UltraTech’s bottom line performance for the September quarter disappointed the Street. At Rs 394 crore, the stand-alone profit fell short of Bloomberg consensus estimates of Rs 432.5 crore. The stock lost 1.76 per cent on the exchanges to close at Rs 2,903 on Monday. However, lower-than-expected profit has largely been due to lower ‘other income’. The company's performance on the operating and volume fronts has been strong. Cement volumes at 11.5 million tonnes grew 7.6 per cent year-on-year (y-o-y) and were better than analysts' estimates. This helped the company post sales at Rs 5,621 crore, which were higher than the estimated consensus number of Rs 5,544 crore, despite some softness in realisations on the back of subdued cement prices.

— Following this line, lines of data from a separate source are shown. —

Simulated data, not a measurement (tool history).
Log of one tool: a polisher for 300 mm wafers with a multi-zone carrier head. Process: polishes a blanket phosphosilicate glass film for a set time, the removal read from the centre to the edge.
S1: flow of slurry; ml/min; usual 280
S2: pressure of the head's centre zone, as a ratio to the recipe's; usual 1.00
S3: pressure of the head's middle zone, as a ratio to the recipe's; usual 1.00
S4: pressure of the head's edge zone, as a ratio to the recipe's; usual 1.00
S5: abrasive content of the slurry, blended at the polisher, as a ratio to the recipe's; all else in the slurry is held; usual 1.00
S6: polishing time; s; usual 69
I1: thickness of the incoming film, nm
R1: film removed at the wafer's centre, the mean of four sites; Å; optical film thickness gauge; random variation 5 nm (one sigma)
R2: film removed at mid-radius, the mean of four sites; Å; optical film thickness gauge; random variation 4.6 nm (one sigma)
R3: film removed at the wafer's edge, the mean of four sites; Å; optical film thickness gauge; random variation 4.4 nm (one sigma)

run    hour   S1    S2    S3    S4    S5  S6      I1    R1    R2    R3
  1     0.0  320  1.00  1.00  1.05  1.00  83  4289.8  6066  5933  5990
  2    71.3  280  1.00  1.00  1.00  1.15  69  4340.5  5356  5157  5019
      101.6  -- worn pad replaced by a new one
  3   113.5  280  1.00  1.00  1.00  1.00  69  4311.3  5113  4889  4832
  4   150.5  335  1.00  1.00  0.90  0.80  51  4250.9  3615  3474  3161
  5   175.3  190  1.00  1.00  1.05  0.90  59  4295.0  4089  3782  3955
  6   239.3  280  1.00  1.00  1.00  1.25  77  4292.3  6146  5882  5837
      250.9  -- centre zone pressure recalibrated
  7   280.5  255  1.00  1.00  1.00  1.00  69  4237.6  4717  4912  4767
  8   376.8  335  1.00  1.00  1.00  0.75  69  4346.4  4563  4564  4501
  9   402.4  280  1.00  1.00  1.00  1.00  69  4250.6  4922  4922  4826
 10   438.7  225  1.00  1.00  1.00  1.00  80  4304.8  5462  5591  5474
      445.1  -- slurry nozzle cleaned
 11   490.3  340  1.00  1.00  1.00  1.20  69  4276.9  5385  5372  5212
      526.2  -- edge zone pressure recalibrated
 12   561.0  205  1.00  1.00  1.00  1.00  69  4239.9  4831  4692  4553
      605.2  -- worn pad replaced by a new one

The company has been wise in controlling costs. The increased utilisation of pet coke is one such initiative, which has helped reduce power and fuel costs. Thus, despite realisation at Rs 4,936 a tonne (by analysts' estimates), 1.9 per cent lower y-o-y, the Ebitda (earnings before interest, tax, depreciation, and amortization) was higher. The Ebitda, at Rs 989 crore, grew 19.2 per cent y-o-y, and margins at 17.4 per cent jumped 200 basis points over 15.4 per cent in the year-ago quarter.
Ravi Shenoy, vice-president, mid-caps, Motilal Oswal Securities, says lower costs led to a blended Ebitda per tonne at Rs 847, up seven per cent y-o-y, compared to an estimated Rs 805, as significant cost savings were seen in fuel and freight costs. Increase in material costs was due to the provision for the district mineral fund.